The Marcos Museum and Mausoleum in Batac, Ilocos Norte showcases memorabilia of the late Philippines President Ferdinand E. Marcos and a large stately and gloomy tomb housing his embalmed remains which are contained in a vacuum-sealed glass coffin. Within the property of the Marcos family is a cluster of three houses and the hallowed grounds of the mausoleum. The Museum is the first structure seen from the main street and is the one which follows the lines of a colonial wood-and-brick house, with solid ground floor walls and an upper storey of wood decorated with floral motifs. The Mausoleum is a cube of adobe blocks and is stepped towards the top of the structure. The dark interior is divided into an entry foyer in which are exhibited old English standards and a bust of the former president.
Two decades after Marcos was chased from power, he still draws the faithful and the curious from this farming town. Displayed in an adobe mausoleum, his lavishly waxed corpse lies in a family tribute, bedecked in military medals and surrounded by faux flowers while Gregorian chants echo softly. Scores of school children visit nearly everyday, filing past souvenir peddlers for a look of the deposed dictator whom residents of Ilocos Norte province fondly call “Apo,” or the Old man.
Ferdinand Edralín Marcos (September 11, 1917 – September 28, 1989) was the tenth president of the Philippines, serving from 1965 to 1986. In 1972, he instituted an authoritarian regime that allowed him to stay in power until lifting it in 1981. He was elected the same year to another full term which was marred by personal health issues, political mismanagement and human rights violations by the military. In 1986, he was re-elected for the fourth time in a disputed snap election. As a result, that same year he was removed from office peacefully by the “People Power” EDSA Revolution. He has the distinction of being the last Senate President to be elected to the presidency and being the first president to be elected to two consecutive full terms.

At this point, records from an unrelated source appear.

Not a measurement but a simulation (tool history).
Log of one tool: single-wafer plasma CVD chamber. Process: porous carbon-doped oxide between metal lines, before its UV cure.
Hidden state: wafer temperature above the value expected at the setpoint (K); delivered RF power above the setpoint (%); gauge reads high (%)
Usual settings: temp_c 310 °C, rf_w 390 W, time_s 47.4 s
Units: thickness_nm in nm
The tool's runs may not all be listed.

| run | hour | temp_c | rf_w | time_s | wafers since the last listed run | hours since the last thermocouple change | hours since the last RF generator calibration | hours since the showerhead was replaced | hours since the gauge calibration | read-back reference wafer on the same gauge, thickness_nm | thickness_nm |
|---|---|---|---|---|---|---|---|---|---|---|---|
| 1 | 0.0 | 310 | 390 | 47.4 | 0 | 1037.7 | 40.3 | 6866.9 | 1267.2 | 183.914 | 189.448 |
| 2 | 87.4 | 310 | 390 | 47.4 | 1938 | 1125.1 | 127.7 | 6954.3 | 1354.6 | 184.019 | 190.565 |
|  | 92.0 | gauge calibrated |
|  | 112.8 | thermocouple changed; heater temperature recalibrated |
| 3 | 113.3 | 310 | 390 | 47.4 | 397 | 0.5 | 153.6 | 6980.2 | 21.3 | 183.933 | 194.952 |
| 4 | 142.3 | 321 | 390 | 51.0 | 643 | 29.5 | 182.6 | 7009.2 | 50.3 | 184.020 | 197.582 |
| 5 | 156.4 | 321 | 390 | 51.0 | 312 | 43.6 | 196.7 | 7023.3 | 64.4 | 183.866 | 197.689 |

Ferdinand Marcos was born in Sarrat, Ilocos Norte to Don Mariano Marcos, a lawyer who was an assemblyman for Ilocos Norte, and Doña Josefa Quetulio Edralín, a teacher. He was the second of four children. His siblings were Pacífico, Elizabeth and Fortuna. He was of mixed Filipino (Ilocano), Chinese, and Japanese ancestry. He started his primary education in Sarrat Central School. He was transferred to Shamrock Elementary School (Laoag), and finally to the Ermita Elementary School (Manila) when his father was elected as an Assemblyman in the Philippine Congress. He completed his primary education in 1929.
He served as 3rd lieutenant in the Philippine Constabulary Reserve in 1937. The same year, when he was still a law student at the University of the Philippines, Marcos was indicted for the assassination of Assemblyman Julio Nalundasan, one of his father’s political rivals. Marcos was convicted in November 1939. He was offered a pardon by President Manuel Quezon, but he turned it down and voluntarily returned to the Laoag Provincial Jail where he spent time preparing his defense. On appeal, he argued his case before the Philippine Supreme Court and was acquitted the following year by then-Associate Justice Jose P. Laurel. In the University of the Philippines, Marcos was a member of the Upsilon Sigma Phi. After graduating with cum laude honors in 1939, he became the topnotcher of the Philippine bar examinations the same year.